It is not news that our energy consumption has greatly increased in the last 40 years. Nor is it news that our rate of consumption of appliances and gadgets is outpacing the gains we are making in energy efficiency. However, a new report by The Energy Saving Trust puts the scale of growth in bold relief. According to the UK-based study, consumer electronics energy consumption in the UK has increased 600% in 40 years. Is it possible for the UK to meet its carbon emissions reduction goals by 2020 when gadget use is on the rise?
Electronics Consumption Outpacing Energy Efficiency Improvements
The study, titled The elephant in the living room: How our appliances and gadgets are trampling the green dream, is an update to a report released five years ago examining the rate of consumer appliance and electronics consumption when compared to energy efficiency gains.
- In the UK, 29% of our CO2 emissions come from the home.
- An estimated 6.4 million households are currently in fuel poverty, around a million more than two years ago.
- Traditional domestic appliances (our washing machines, cookers, fridges) are expected to consume about 9.2% less energy by 2020.
- By 2020 it is predicted that 30% of Britain’s ovens will be gas, and 70% electric.
- Between 1970 and 2009, electricity consumption by consumer electronic goods rose by well over 600%, from 3.2TWh to 20.8 TWh.
- In 1985, only 13% of the population owned a computer; in 2009, over three quarters owned at least one.
These are not small numbers. And seeing how things have changed so rapidly is a wake-up call.
Real Energy Efficiency Improvements Come With Behavior Change
This report, like many that point out they ways we're consuming more while chirping about reductions and efficiency, underscores one key point that every issue in the environmental movement eventually circles back to: We need to change our habits of consumption. Meeting carbon emissions reduction goals really is not about making technology ever more energy efficient, though that of course should remain a high-priority goal. Meeting the goals is really about examining the way in which we consume technology and making appropriate changes to our behavior, including our use of electronics that do increasingly more high-powered stuff, replacing gadgets without a genuine need for replacement, expecting immediate convenience, no matter the watts it takes to provide it. It's about us, and what we've grown to require of the world.

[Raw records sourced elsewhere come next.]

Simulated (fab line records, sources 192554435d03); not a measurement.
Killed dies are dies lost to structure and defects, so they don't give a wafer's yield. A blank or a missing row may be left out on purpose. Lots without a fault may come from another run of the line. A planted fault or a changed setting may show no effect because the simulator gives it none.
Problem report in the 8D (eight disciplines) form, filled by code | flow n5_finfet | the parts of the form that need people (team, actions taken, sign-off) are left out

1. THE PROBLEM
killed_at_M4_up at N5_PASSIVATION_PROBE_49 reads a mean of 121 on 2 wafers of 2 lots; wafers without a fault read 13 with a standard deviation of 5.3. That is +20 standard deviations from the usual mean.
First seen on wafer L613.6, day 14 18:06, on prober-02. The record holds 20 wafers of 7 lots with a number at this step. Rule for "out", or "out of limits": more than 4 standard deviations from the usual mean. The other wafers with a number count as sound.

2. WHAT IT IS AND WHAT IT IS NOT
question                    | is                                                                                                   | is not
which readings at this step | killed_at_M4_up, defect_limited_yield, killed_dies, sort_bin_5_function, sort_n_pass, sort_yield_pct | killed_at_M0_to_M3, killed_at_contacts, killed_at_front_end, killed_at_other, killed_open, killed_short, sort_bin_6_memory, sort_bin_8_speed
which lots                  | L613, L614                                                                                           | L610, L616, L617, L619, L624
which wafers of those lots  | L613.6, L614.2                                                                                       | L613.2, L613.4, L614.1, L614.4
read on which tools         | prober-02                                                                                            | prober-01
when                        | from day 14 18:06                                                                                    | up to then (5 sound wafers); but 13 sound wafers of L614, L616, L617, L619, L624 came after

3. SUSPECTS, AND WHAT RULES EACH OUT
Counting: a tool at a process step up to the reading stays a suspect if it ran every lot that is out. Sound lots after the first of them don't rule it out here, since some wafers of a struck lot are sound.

The report states, "[P]olicy interventions and product technology improvements cannot be expected on their own to provide the fast, deep emissions reduction we need to achieve, within the time we need to achieve it. For good reason, policies and legislative frameworks take time to implement, and to bear fruit. As well as working along the whole domestic electrical supply chain, there needs to be a concerted campaign to change the way we all behave at home, to reduce domestic energy demand dramatically -- within this decade."
Forty years is a long, long, long time in technology terms. Most of us can barely remember what it was like to have to access encyclopedias, or search a card catalog drawer to find a library book, or spin that funny little dial thing on a telephone to place a call (and the phone had to be plugged into a wall). Ancient stuff. Now, we have personal computers, televisions in several rooms of the house, cell phones that often need to be recharged every day or two, refrigerators that can practically talk to us, washers and dryers that can be programed for special modes depending on the items you're putting in.
So a 600% increase in electricity consumption in 40 years is not necessarily surprising, though in a way, it should be.
Things are different now, and that difference requires more energy even if the newer model of gadget uses energy more efficiently than the previous model. And not only is technology different, but our mindsets about it are different. And that is the heart of the problem.
Can We Have Our iPhones And Carbon Emissions Reductions Too?
Technology is easy to change and improve. The rapid rate at which is has changed and improved is proof of that. However, changing and improving our expectations and demands on the role technology plays in our daily lives is considerably harder. It requires behavioral shifts that can be tough to make.
Can we have all the technology we can handle and still have a carbon footprint that is sustainable? Perhaps. But it all comes back to improvements and consumption keeping pace with one another. Right now consumption is in the lead. While technology has and continues to bring about wonderful benefits to our lives, the extent to which we use it must align with what is ecologically sustainable. After all, there is no technology that can exist that will save us from unsustainable consumption.